Description (en)
Dissertation, 2021, CC BY-NC-ND 4.0 International
Abstract
Fragmenting a Monolith explores imagining outer space and examines a predominant and problematic outer space imaginary. The research focuses on the production and narration of outer space by a Euro-American vision of humankind as a spacefaring civilisation, and questions what this vision means for human futures on and off Earth. The primary interest is the human settlement of outer space, as a technological project inseparably entangled with the social and the subject of a “sociotechnical imaginary” (Jasanoff and Kim 2015: 4). Here, historical precedents and ideological values saturate contemporary representations and materialisations of desirable space futures. The thesis responds to the idea of the imaginary — a collectively held and publicly performed vision or narrative — as a formidable social and political force. Most importantly, it articulates the imaginary as a kind of infrastructure that shapes and stabilises a movement of influential space industry actors with ambitions to colonise and commercialise the cosmos. This infrastructure is made of myths, metaphors and master narratives which manifest in the imagery and rhetoric of spaceflight advocacy. Distorted and deeply flawed, they nevertheless combine to normalise outer space in a powerful collective imagination.

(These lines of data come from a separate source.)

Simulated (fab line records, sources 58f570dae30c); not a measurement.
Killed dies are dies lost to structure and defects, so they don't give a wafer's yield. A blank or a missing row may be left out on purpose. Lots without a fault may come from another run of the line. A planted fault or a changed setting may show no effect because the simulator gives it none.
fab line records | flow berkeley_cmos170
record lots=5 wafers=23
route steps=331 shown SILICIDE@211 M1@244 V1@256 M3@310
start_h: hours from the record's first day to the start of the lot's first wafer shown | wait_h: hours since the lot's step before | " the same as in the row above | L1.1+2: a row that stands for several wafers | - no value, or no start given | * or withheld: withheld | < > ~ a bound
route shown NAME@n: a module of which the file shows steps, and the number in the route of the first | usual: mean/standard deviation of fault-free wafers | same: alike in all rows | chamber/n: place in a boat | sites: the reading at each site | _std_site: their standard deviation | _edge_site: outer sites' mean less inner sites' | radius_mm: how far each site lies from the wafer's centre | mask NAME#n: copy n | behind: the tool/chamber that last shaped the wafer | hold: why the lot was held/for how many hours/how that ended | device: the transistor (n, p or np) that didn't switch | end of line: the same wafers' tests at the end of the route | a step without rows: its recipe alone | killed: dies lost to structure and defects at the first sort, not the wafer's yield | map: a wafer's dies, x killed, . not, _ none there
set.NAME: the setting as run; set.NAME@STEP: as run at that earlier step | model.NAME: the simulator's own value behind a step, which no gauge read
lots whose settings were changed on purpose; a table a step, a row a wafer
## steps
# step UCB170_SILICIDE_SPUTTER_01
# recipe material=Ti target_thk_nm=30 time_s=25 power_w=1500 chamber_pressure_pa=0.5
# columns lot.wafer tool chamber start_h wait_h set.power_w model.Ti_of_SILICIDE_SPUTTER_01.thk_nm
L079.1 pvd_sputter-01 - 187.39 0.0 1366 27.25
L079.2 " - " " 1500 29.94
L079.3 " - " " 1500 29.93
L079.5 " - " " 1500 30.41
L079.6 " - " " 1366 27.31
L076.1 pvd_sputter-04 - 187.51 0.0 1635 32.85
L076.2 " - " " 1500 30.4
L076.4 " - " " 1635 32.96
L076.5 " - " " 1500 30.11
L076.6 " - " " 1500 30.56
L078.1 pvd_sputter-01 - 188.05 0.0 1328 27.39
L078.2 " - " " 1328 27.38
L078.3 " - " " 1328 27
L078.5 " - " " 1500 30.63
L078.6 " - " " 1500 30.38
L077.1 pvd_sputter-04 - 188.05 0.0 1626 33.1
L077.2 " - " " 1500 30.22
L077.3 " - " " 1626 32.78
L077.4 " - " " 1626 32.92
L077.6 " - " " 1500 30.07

This PhD project works at the intersection of artistic research, science technology studies and film theory, with a specific focus on the essay film. The project aims are twofold. First, in apprehending a Euro-American imaginary as spaceflight infrastructure, I study its normalising functions and mechanisms from an artistic perspective; finding double exposures, inversions and other aesthetic gestures at the heart of its “structuring matrix” (Gaonkar 2002: 4). In exploring how this imaginary is performed, I establish the need for its disruption. This need creates the premise for the second aim: a critical response, founded upon the practices and processes of the essay film. Montage forms a central method for the essay film to think through moving image,where discrete fragments of image and sound cohere and collide in infinitely multiple arrangements. Through such arrangements, film essayists convey film to be another audiovisual structure — a fragmentary structure for countering and destabilising the problematics of a monolithic space imaginary. Montage means a material film practice and also a montagist sensibility for reading moving image, often found in film criticism. As method, montage relates my writing to a series of short essay films I made, which experiment with found footage to explore particular themes and concerns that I describe in the thesis chapters. It is through this multidisciplinary approach that the project critiques and contests a predominant outer space imaginary across imaginal, fictional and scholarly registers.